Agostino Masucci

Agostino Masucci

AGOSTINO MASUCCI, attribuito a

Rome, 1691 ca. – 1758

Diana at the bath and Actaeon

oil on canvas, cm. 98×135

The painting depicts the renowned mythological subject of Diana at the Bath with the Nymphs, drawn from Ovid’s “Metamorphoses”, and follows the iconographic model established by the celebrated painting by the Marche-born artist Carlo Maratta (1625–1713), executed with the contribution of Gaspard Dughet (1615–1675) for Prince Lorenzo Onofrio Colonna (c. 1660). The work later entered the collection of the Marchese Pallavicini and was acquired in the eighteenth century by William Cavendish, 4th Duke of Devonshire. The painting, replicated in numerous versions by both the artist and his prolific workshop, is now preserved in the Devonshire Collection at Chatsworth, England.

The scene unfolds in a wooded, shadowed landscape, illuminated by a cool light that brings the foreground figures into sharp relief. At its centre, Diana stands with majestic authority, draped in a pinkish-violet cloth that partially covers her nude body. Around her, the nymphs are depicted in relaxed poses, enjoying a bath amidst the natural setting. In the distance, Actaeon can be seen, moments before being transformed by a stag by Diana, having dared to spy upon the goddess and her nymphs.

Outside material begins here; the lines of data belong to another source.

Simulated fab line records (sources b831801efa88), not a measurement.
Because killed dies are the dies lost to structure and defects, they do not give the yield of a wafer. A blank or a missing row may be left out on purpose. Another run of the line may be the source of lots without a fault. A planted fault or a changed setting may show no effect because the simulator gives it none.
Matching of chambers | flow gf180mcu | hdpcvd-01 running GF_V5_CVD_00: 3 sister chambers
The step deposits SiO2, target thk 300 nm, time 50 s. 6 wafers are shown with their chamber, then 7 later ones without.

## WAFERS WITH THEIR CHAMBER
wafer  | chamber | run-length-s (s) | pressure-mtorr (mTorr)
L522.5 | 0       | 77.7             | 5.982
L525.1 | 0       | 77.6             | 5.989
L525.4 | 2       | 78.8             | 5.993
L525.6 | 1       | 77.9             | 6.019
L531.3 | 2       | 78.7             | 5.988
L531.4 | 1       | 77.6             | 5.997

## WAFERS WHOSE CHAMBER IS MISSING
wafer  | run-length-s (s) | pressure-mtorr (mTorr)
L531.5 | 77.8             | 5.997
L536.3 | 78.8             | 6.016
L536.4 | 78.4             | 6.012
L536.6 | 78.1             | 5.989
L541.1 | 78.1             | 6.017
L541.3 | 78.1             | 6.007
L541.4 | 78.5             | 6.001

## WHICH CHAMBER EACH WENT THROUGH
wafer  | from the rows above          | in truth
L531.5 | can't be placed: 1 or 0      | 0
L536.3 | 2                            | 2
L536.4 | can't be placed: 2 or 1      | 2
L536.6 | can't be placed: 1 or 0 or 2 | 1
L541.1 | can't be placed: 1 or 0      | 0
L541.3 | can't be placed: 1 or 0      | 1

From a stylistic standpoint, the painting may be attributed to a pupil operating within Maratta’s workshop, Agostino Masucci, a prominent figure in the Roman art scene of the 18th century. Born in Rome around 1691, he began his training as an apprentice to Andrea Procaccini (1671–1734), but the decisive moment in his artistic development came with his entry into Maratta’s studio, the dominant force in Roman painting from the late 17th to the early 18th century and a key figure in the Classicist academic tradition of the period. Masucci absorbed from his master the emphasis on drawing, composure, and the so-called “bella maniera”, becoming a typical representative of Roman Arcadian academicism in the eighteenth century, marked by formal elegance, compositional harmony, and a predilection for poetic and mythological subjects, in keeping with the tastes of the Accademia dell’Arcadia.

Nevertheless, Masucci subsequently established himself independently, receiving significant institutional recognition, including his admission to the Accademia di San Luca in 1724 and culminating in his election as Principe of the institution in 1736–1738. A stylistic and iconographic comparison of his works with those of his master shows that Agostino Masucci was not merely a follower of Carlo Maratta’s teachings, but also served as a vital link between the Baroque classicism of the 17nth century and the emerging Arcadian and pre-Neoclassical taste of the 18th century.